Uniformly Sampling from a High-Dimensional Unit Sphere

887 Views Asked by At

This Question is supposed to gather techniques on how to uniformly sample points on $\mathbb S^{d-1}$ for large $d$. There are a few things to keep in mind for this problem, mainly as the dimension $d$ increases:

  1. The computation of the norm of vectors in $\mathbb R^d$ becomes increasingly expensive. Hence methods relying on normalization of vectors become less efficient.
  2. The volume of the $d$-ball in relation to larger sets containing the $d$-ball decreases. As a consequence, acceptance-rejection sampling methods become less efficient as we reject too many samples.

To give two examples of "naive" methods one might try, which do work well in low dimensions but not in large dimensions, consider the following:

Normalizing a symmetric distribution:

First, sample a random vector $X\in\mathbb R^d$ from a distribution which is invariant under symmetry transformations of $\mathbb S^{d-1}$, then normalize $X$, i.e. compute $X/\Vert X\Vert$. This normalized vector will be uniformly distributed on $\mathbb S^{d-1}$. This method suffers from Problem 1.

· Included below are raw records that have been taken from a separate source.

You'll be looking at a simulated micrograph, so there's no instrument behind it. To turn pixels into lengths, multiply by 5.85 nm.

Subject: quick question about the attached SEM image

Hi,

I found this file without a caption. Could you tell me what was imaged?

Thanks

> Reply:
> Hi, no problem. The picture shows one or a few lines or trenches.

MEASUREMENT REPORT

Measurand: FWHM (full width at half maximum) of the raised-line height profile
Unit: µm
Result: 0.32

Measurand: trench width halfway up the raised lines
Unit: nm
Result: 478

Rejecting points from the unit cube:

Sample a random vector $X$ uniformly in $[-1,1]^d$. If the random vector lies inside the $d$-ball, keep the sample, if not, discard the sample. This will generate a uniform distribution on the $d$-ball. A uniform distribution on $\mathbb S^{d-1}$ can then be achieved by normalizing the samples. This acceptance-rejection method suffers from Problem 2, since as $d$ increases, fewer points in the unit cube are located in the unit $d$-ball and hence we will reject a lot of samples. (This method also suffers from Problem 1, but that's beside the point.)

Question:

What are sampling techniques that achieve a uniform distribution on $\mathbb S^{d-1}$ but avoid Problems 1 and 2 for large $d$?

2

There are 2 best solutions below

6
On

The best solution is to pick the integer N such that 2N = d or 2N = d+1, and then to use standard algorithms to pick a standard normal random variable from the plane N times independently. This yields a standard normal choice in d-dimensional euclidean space, which divided by its length will be a uniformly chosen point on S^(d-1).

2
On

I agree with Dan Asimov that sampling a $d$-dimension standard normal and then renormalizing is the best, even if the original poster has ruled it out a priori.

Here is a different method which produces the coordinates $x_i$ sequentially and never re-examines or re-calculates them. Let $B_n$ denote the distribution of the first coordinate of a random point in $S^{n-1}$: it is a beta distribution on $[-1,1]$. (I think the $B_n$ distribution is that of $\pm \sqrt Y$ when $Y\sim\operatorname{Beta}(1,n-1)$. Special cases are: $B_3$ is uniform distribution on $[-1,1]$, and $B_1$ is uniform on $\{\pm1\}$.) Here is the method. Pick $x_1$ according to $B_d$. Pick $x_2$ by multiplying a $B_{d-1}$ variate by $\sqrt{1-x_1^2}$. Pick $x_{i+1}$ by multiplying a $B_{d-i}$ variate by $\sqrt{1-(x_1^2+\cdots x_i^2)}$. (One keeps track of the sums $x_1^2+\cdots x_i^2$ by updating with the square of the new coordinate $x_{i+1}^2$ and so on.)

Of course this is silly because of the cost of generating the $B_n$ variates and (as David K points out in a comment) extracting the square roots is surely too high. But it does produce the desired coordinates in a "on-line" fashion, not needing to look back at old coordinates.